Employee-Owned Companies and Foreign Aid

The extensive coverage of President Trump’s executive order to halt payments for foreign aid has missed one of the order’s unintended consequences: the impact it will have on the thousands of people who work at U.S.-based employee-owned companies that implement many USAID projects. Companies that have employee stock ownership plans (ESOPs) are heavily represented among the contractors affected by the executive order.

Employee Ownership

Employee ownership is extensive in the U.S. More than 6,000 private companies have ESOPs, spanning various company sizes and all states and territories. ESOP companies have an especially heavy presence in manufacturing, but they are in all sectors of the economy. 

The ESOP companies that support foreign policy are U.S.-owned, and their ESOPs are governed by U.S. federal law. Being employee-owned has helped them successfully avoid being acquired by foreign and domestic competitors, giving the U.S. a strong base of companies to support U.S. foreign policy across administrations.

The National Center for Employee Ownership (NCEO) is a nonprofit organization that has supported the employee ownership community since 1981. Our mission is to help employee ownership thrive. Employee ownership and ESOPs drive better business outcomes and more secure retirement for employees, which has resulted in strong bipartisan support for ESOPs for decades.

Executive Order on USAID

The Trump administration’s January 20, 2025, executive order Reevaluating and Realigning United States Foreign Aid and the ensuring stop-work orders directly affect all companies, including employee-owned businesses. Since the executive order, three of the ESOP-owned companies implementing USAID programs have reported that they have not been paid by USAID for work performed before January 20, and they have more than $200 million in outstanding receivables to the U.S. government.

All of the executives we spoke to for this update believed that the executive order and stop-work orders will drive some contractors into bankruptcy. All of the firms in the industry have already laid off or furloughed thousands of staff in an attempt to avoid bankruptcy during the review period.

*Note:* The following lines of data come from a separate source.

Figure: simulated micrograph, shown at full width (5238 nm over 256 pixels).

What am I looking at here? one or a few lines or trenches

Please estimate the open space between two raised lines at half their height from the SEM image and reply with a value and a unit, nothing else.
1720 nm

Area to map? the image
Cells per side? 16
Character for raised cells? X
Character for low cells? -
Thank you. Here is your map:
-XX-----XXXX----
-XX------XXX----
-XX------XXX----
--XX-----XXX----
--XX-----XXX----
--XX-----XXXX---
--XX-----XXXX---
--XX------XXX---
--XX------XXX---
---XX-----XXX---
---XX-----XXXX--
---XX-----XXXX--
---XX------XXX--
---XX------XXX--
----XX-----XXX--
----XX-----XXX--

An officer at one company said, “the sudden and shifting implementation of the executive order threatens our company’s health and financial stability.” Another noted that, like other companies, they are legally required to continue paying office expenses, equipment leases, staff costs that cannot be diverted onto other contracts, and other costs. That executive noted that “we cannot be reimbursed until we can present claims for equitable adjustment when the stop-work order is lifted at the end of the State Department’s 90-day review of foreign aid programs.”

The Effect on Employee-Owners

While the impact of bankruptcy is profound for any firm, company shares in an ESOP are owned in trust to benefit employees’ retirement accounts.  If the firm goes bankrupt, all of the current and former employees who are beneficial shareholders in the ESOP lose their ESOP retirement savings, in addition to losing their jobs and health insurance. Although ESOP companies typically have other retirement plans, the executive order risks a significant portion of the retirement savings of more than 10,000 employee-owners and retirees at the affected companies.

The NCEO is not qualified to have an opinion on the merits of a review of current programming or President Trump’s foreign policy objectives, but we believe that these adjustments can be made in a way that preserves the goal Congress set over 50 years ago when it adopted the Employee Retirement Income Security Act: to enhance and preserve the retirement savings of the American workforce.